Maybe one of the saddest things you can do, the evening of December 23rd, is to stand on a sidewalk and look at a Christmas tree lot. It’s like peering into the fairy-tale ballroom after Cinderella and the Prince have left. You see the evidence of something magical. But no actual magic. And no people. There are tags strewn about, needles stamped into the earth, bits of twine here and there from the wrapping machine, placards wired onto the fence advertising the prices– scotch pines, ten dollars a foot. A Big “Merry Christmas-Joyeux Noel” still stencilled on the entrance. But the party’s over. All that’s left is garbage.
Which is why it’s doubly hard to see a tree, on such a lot, hours before Christmas. A tree that apparently, no one wanted. I empathize with those trees. On the lot by the church in my neighbourhood last night, it was dark. The speakers on the lightposts in Verdun were still playing Christmas music: Jingle Bell Rock and Bing Crosby crooning White Christmas. But on the lot, the lights had been put out. A half-dozen trees leaned forlornly against slat fencing. No one even bothered to guard them– the gate was wide open. You want a tree? Go on in and take one, someone would have said. If someone had bothered to be there.
The trees, so valuable just a few days ago – are now for the asking. The problem is, no one’s asking. The bubble of Christmas tree speculation – if we can call it that – bursts somewhere during the evening of, probably, December 21st. A Christmas tree alone on Christmas Eve is as unwanted as a turkey after Thanksgiving. Worse, actually. Because at least a turkey can stay frozen. People get hungry again. No one gets the urge for a Christmas tree in January. Not even a beautiful ten-foot balsam fir. And because they’re cut, the tragedy is, no one can replant them. These living creatures have been sacrificed for absolutely nothing. Actually, less than nothing. They’re a liability.

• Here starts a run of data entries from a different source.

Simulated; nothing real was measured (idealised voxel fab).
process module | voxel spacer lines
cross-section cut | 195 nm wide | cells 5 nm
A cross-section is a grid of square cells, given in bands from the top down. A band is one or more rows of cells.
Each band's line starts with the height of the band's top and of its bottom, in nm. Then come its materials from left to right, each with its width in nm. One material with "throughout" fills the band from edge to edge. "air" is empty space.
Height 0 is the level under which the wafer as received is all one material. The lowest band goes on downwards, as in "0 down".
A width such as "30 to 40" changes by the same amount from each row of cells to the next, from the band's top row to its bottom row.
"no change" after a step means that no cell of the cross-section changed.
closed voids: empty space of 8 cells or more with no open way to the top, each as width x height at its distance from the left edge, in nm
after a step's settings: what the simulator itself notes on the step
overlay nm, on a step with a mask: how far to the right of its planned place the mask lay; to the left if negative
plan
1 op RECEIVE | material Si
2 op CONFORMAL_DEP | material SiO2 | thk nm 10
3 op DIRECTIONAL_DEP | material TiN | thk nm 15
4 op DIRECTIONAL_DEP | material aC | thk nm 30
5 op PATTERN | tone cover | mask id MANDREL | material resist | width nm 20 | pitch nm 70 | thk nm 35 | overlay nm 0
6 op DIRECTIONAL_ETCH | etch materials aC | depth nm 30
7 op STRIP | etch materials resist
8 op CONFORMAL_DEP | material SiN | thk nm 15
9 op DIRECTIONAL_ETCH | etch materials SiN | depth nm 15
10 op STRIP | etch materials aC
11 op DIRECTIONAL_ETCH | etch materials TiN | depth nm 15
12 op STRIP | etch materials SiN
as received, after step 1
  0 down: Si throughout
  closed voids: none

So there I was, my hands full with last-minute groceries, looking into the lot, hearing the carols, and thinking about Christmas. And abandonment. I was remembering all the times in my life I’ve felt like one of those trees. The times I’ve been at some conference and realized that all the important people around me were being taken up, disappearing one by one into conversations, lunch-plans, networking, wanted for their value. And I was left behind. The times, so many years ago, when I was a teenager, when I sat at home alone, my social capital less than nothing. Times have changed, in my life. That’s not true anymore. But my memories still remind me what that’s like.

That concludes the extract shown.